Skip to content

0003. Three-namespace module structure (std, lib, vnd)

Date: 2026-05-03

Status

Accepted

Context

neoc reintroduces capabilities to scripts through explicit modules (ADR 0002). The runtime needs a discipline for organising those modules so that script authors can reason about what each one is for, what rules it follows, and where to look when they need a particular capability.

Several patterns were considered:

  • Flat module space — every module lives at the top level (require("fs"), require("hyper")). Simple, but conflates project-native modules with vendored crates and standard-library mirrors. Naming collisions with upstream crate names become a hazard.
  • Single-prefix space — every module under one prefix (require("rb:fs"), require("rb:hyper")). Solves naming collisions but does not communicate which modules mirror upstream conventions and which are project-native.
  • Multi-namespace — three or more namespaces, each carrying a discipline. Communicates intent at the call site; allows different modules to be governed by different rules.

The runtime exposes three kinds of capability that have meaningfully different design rules:

  1. Capabilities that mirror Rust's standard library — filesystem, networking, threading, collections, I/O. These should look like Rust's standard library to a reader who knows it.
  2. Capabilities that are project-native — JSON document handles, the test runner, base64 encoding. These have their own design lineage.
  3. Capabilities that wrap individual upstream crates — HTTP via hyper, JSON parsing via serde_json, SQLite via rusqlite. These should reach the upstream crate's surface and documentation directly.

Decision

neoc uses three namespaces for Lua modules, picked at module registration:

std:* : Mirrors Rust's standard library (std::*). Module names track the standard library's module names where possible (std:fs for std::fs, std:net for std::net). A small number of std:* modules cover capabilities that have no std:: equivalent but are broadly needed and have no clean home elsewhere — std:workers is the principal example.

lib:* : Blessed gap-fillers and project-native modules. A module qualifies for lib:* when its purpose is well-defined, its surface is stable, and it is genuinely useful to most scripts. Speculative or experimental functionality belongs elsewhere until it has earned a place here.

vnd:* : Vendored Rust crates exposed to Lua. Each vnd:* module wraps exactly one upstream crate. The naming rule for vnd:* is governed by ADR 0004.

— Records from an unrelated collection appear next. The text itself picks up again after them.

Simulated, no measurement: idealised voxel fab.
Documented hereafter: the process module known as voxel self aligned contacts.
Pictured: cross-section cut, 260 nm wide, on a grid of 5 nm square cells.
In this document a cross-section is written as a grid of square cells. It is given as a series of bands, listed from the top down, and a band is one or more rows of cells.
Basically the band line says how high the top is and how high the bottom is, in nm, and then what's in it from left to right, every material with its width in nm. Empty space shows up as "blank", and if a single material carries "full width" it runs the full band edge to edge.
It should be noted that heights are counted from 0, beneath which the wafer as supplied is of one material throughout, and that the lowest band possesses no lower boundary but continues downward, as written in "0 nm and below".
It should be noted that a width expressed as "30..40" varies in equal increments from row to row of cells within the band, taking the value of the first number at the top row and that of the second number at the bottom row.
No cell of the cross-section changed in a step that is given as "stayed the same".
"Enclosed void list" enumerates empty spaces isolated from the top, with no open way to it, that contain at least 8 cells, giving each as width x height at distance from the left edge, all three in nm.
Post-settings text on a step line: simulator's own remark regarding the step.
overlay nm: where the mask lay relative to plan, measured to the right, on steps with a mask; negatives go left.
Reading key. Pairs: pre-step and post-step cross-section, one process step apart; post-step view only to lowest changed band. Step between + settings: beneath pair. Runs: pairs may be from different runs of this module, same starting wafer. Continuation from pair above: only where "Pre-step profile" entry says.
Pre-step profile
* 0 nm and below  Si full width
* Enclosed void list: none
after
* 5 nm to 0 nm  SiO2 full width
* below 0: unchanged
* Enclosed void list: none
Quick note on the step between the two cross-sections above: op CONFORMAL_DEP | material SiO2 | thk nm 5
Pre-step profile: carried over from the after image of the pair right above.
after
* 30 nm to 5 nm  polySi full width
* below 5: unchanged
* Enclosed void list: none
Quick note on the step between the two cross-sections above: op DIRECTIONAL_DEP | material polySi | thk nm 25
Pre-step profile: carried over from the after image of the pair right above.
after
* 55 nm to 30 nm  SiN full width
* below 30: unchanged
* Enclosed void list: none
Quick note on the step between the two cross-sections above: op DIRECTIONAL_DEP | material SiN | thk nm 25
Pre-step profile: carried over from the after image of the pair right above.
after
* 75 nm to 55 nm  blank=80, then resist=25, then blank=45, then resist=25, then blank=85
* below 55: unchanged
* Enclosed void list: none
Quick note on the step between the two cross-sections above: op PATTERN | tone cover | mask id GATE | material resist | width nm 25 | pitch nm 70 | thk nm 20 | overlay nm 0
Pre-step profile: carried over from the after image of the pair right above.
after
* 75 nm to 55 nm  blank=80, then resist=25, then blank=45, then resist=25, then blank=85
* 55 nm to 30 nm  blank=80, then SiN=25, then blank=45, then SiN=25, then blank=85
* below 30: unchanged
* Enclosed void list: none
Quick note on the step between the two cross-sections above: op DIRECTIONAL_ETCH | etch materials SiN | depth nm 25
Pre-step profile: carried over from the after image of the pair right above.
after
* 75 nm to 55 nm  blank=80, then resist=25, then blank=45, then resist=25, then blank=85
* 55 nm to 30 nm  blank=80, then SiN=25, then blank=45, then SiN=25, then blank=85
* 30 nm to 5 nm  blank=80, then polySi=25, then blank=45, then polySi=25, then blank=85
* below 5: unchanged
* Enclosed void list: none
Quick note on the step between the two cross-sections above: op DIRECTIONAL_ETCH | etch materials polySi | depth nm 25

Every module belongs to exactly one namespace, picked at registration time and not changeable after.

Consequences

  • Script authors can reason about the rules a module follows from its namespace alone. require("std:fs") is expected to read like Rust's std::fs; require("vnd:hyper") is expected to expose the hyper crate; require("lib:test") is expected to be project-native.
  • Naming collisions between project-native modules and vendored crates are impossible — they live in different namespaces.
  • Adding a new module requires choosing the right namespace. The choice is sometimes contested (a new module might fit lib:* or std:* depending on how it is shaped); an RFC is the right surface for that conversation.
  • Promoting a module across namespaces (for example, from lib:* to std:*) is a breaking change for scripts that require it. This raises the cost of namespace decisions but rewards careful initial placement.
  • Documentation is organised by namespace, with one landing page and a reference/ subdirectory per namespace. Readers locate modules through the same structure that script authors require them through.